To fully understand the concept of safe investing, one needs to understand what investing is and the purpose of investing. Investing is defined as putting money or capital to work in order to earn a profit or return so that the total amount of those funds is more than when you began.
Investing safely implies that none of the original money or capital is lost as a result of the investing activities. However, no discussion of investing is complete without mentioning risk. There can be no profit or return without taking a measure of risk, no matter how small. No risk, no return is one of the inviolable rules of investing.
In fact, there is even risk in not investing. Putting cash in a safety deposit box or a mattress is subject to inflation risk – that is, inflation takes away purchasing power of the cash over time and robs it of value.
So how does one invest safely if there is risk inherent in all investing or not investing?

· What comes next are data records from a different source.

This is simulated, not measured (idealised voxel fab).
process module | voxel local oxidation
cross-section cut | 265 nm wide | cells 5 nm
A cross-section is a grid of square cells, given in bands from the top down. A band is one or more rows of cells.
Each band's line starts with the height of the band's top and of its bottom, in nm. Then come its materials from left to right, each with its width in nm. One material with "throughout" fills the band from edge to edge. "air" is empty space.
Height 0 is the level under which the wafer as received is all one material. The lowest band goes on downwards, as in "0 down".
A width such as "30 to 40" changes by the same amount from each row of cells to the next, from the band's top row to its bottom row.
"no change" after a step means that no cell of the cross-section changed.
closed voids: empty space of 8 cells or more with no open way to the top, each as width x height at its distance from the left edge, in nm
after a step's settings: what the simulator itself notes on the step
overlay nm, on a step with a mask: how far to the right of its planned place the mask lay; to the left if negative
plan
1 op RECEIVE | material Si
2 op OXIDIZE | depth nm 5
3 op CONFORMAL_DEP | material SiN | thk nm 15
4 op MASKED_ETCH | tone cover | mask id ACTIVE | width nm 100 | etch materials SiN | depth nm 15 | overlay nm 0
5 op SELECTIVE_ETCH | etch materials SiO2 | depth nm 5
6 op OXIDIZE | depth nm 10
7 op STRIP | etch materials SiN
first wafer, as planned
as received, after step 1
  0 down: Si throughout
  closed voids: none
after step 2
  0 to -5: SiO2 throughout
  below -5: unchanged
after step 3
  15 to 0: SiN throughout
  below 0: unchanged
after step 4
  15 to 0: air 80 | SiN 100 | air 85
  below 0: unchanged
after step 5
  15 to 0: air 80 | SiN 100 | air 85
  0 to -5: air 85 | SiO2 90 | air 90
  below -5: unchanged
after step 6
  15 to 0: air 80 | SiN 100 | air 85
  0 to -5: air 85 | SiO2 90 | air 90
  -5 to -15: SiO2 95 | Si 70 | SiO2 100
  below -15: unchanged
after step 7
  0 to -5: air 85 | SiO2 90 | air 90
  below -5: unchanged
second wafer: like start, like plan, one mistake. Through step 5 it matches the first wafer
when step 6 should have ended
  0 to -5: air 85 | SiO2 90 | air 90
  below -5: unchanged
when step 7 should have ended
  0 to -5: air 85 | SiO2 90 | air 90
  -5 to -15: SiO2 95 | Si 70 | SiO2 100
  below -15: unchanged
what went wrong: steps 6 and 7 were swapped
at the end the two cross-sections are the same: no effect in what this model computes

The safest investments are those with a guarantee or are ones that are insured. Deposits at Federal Deposit Insurance Corp. (FDIC) backed financial institutions are insured up to $250,000 per depositor, per bank for each ownership category. Currently, the inflation rate of 2% is higher than the interest rate offered at most financial institutions of .5% to 1.5% before taxes. Insured accounts include checking, savings, money market deposit accounts and CDs. The investment is insured and safe, but it loses value over time because of inflation.
Treasury Inflation Protected Securities (TIPS) are another vehicle often employed for safe investing. US Treasuries are believed to be one of the safest havens during difficult financial periods as their risk level is perceived to be very low. TIPS are indexed to the consumer price index (CPI) and provide for a fixed interest rate above inflation. They are, however, taxable and these taxes may reduce the overall return realized.
For many investors, safe investing where there is little or no return after inflation and taxes is not an option in any market. Diversifying investments to mitigate risks is their safe investing strategy. These investors diversify by choosing short and long term investments, investing in different industries and different asset classes to reduce their overall risk and exposure to any one investment. The objective is to reduce risk to a point where capital is as “safe” as possible while still realizing a positive rate of return.
Anecdotally, investment icon Warren Buffet believes that investing in companies and vehicles with a history of producing consistent profits and returns over long periods of time is the best way to invest safely and earn the best returns.